In our SaaS ventures, we tend to look for someone with product, operational, or sales and marketing experience, or some combination of the three, depending on the other areas of expertise represented in our lineup. Defining the type of leader we’re looking for allows us to hone in on our anchoring statement. This is a line that guides our team throughout the entire hiring process, and it can be as simple as, “we need an operator and organizational engineer.”
- Role discovery - Once we know where our ideal CEO will fit, we start zooming in on what their role will look like. We do this by creating a role profile that outlines how they will apply the strengths defined in the operator scoping stage to day-to-day responsibilities. We also use Gitwit’s Innovator Capabilities methodology to cut through the noise of varied perspectives on which skills are most essential and surface precisely which type of innovator we’re looking for. Spending the time to align around a clear vision for the role is crucial input for the next steps.
- Job Description Story Session - With the CEO role defined and shaped at the organizational and individual level, we kick off the creative brainstorming process for our job ad. Our goal here is not just to stand out from the job ad crowd, but to speak directly to our ideal candidates’ wants and needs. To identify what details will resonate, we start by asking ourselves questions about the role:
• What is the CEO’s mission?
• What problem will they solve?
• What pain points are our ideal candidates struggling within their current role?
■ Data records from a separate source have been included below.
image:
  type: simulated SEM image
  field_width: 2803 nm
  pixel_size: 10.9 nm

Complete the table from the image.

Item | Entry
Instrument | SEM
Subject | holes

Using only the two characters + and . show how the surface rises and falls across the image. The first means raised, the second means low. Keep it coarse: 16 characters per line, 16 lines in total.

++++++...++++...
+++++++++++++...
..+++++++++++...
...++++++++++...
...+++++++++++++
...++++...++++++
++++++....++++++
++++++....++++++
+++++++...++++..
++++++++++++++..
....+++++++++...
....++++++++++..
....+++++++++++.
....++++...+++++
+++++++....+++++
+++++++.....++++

• How can we make those better here?
It’s important to note that this is not an elimination phase. The goal of our job ads is to act as a magnet, attracting as many people as possible and trusting that paring down will come later. We find that writing our ads in a voice that’s genuinely ours and doesn’t oversell attracts the most like-minded candidates.
- Confidential Profile Development - The Confidential Profile—a hiring process component we were exposed to thanks to Bryce Murray of Talent Acquisition Group—synthesizes all of our learnings, insights, plans, and vision into a clean, digestible view for potential candidates’ review. This piece tends to wow because we bare it all (usually under NDA).
We hear from a large majority of our candidates that they haven’t seen this type of information disclosed in a hiring process before. Not only does this legitimize who we are and the work we do at our venture studio, it provides candidates with a transparent, holistic view of the venture and the role they would play in running it. After all, at this level, top candidates will be evaluating us as much as we’re evaluating them.
Each part of the planning process is designed to build excitement among candidates as they move through each step. The confidential profile is one of the critical moments that hooks candidates and demonstrates our commitment to treating each person with care as we make progress toward finding the right fit.
2. Recruiting and Reviewing
Next we establish a process for both going out and sourcing great candidates, as well as swiftly reviewing candidates who apply.
During this process we are specifically looking for qualifications that check all of the boxes of our CEO criteria as well as ‘glimmers of greatness’ — indicators that this is a special person, who might be uniquely suited to take our venture to the next level. Glimmers of greatness can be specific relevant experience, a particularly strong point of view, or even a personality trait that we think could be powerful in rallying the team or driving early sales or partnerships.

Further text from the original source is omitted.